Issue 35496: left-to-right violation in match order (original) (raw)
See attached script, which is self-explanatory.
I'm glad one of us thinks so, because I find it clear as mud.
I spent way longer on this than I should have, but I simplified your sample code to the best of my ability. (See attached.) As far as I can tell, your code and mine does roughly the same thing, but please check that you agree.
I agree that with the IPV6 portion of the regex removed, it matches on "208.123.4.22", but with the IPV6 portion included, it matches on "::ffff:208.123.4.22". But I'm not sure that's a bug. I think it is working as designed. For example:
py> import re py> text = 'green pepper' py> re.search('pepper|green pepper', text).group(0) 'green pepper'
seems to be analogous to your example, but simpler. Do you agree? If not, it would also help a lot if you could find a simpler regex that demonstrates the issue. See http://www.sscce.org/
In your case, I believe that the rightmost alternative matches from position 1 of the text, while the leftmost alternative doesn't match until position 8. So starting from position 0, the IPV6 check matches first, and so wins.
It is possible you were expecting that the IPV4 check would be tested against position 0, then position 1, then position 2, then ... and so on until the end of the string, and only then the IPV6 check tested against position 0, then 1 etc.
I'm very grateful for your time and attention, and sorry to have distracted you. You're correct when you say:
Steven D'Aprano: ...the rightmost alternative matches from position 1 of the text, while the leftmost alternative doesn't match until position 8. So starting from position 0, the IPV6 check matches first, and so wins.
I see now that what I was trying to do is simply not possible. I was looking for a way to do a kind of hat trick: to keep a matched substring ("::ffff:") out of matchObject.group(0). I guess I just don't get to do that.

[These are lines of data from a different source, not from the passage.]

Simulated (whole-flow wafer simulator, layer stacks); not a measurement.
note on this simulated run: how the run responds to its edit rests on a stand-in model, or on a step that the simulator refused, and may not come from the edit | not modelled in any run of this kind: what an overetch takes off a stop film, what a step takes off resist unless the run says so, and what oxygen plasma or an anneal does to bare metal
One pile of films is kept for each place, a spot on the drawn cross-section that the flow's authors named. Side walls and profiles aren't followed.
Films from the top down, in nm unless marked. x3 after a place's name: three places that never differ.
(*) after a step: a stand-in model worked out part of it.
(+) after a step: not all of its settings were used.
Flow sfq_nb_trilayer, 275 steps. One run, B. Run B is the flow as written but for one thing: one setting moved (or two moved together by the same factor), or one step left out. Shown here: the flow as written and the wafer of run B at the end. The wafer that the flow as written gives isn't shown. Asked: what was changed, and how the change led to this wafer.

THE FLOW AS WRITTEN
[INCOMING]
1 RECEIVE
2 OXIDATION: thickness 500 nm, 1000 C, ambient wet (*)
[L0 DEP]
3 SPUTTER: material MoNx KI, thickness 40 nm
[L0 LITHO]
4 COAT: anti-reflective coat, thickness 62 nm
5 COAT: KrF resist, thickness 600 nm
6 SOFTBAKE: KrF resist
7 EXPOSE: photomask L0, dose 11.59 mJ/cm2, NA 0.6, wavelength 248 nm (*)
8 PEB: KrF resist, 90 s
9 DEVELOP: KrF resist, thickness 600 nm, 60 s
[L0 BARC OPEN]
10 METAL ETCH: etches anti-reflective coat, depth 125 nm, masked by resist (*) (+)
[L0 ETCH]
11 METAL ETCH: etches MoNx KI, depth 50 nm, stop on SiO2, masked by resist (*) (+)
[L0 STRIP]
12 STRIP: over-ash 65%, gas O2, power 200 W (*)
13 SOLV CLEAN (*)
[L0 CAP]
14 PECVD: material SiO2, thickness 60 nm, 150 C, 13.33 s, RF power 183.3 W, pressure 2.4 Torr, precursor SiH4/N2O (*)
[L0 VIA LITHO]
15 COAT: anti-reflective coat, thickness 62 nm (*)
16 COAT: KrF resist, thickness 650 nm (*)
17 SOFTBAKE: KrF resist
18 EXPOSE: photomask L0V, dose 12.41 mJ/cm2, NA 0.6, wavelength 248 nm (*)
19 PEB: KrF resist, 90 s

It would be a nice feature to add: a "consume-and-forget" or "suppress" extension group type. Non-capturing groups forget about themselves, but they don't suppress their matched contents. It's a nice thing to be able to do because some software accepts regular expressions as configuration items but doesn't allow configuration of selection among the groups that may appear within it. (I admit there aren't many occasions when suppression of substrings from group(0) is really necessary, but I think they do occur.)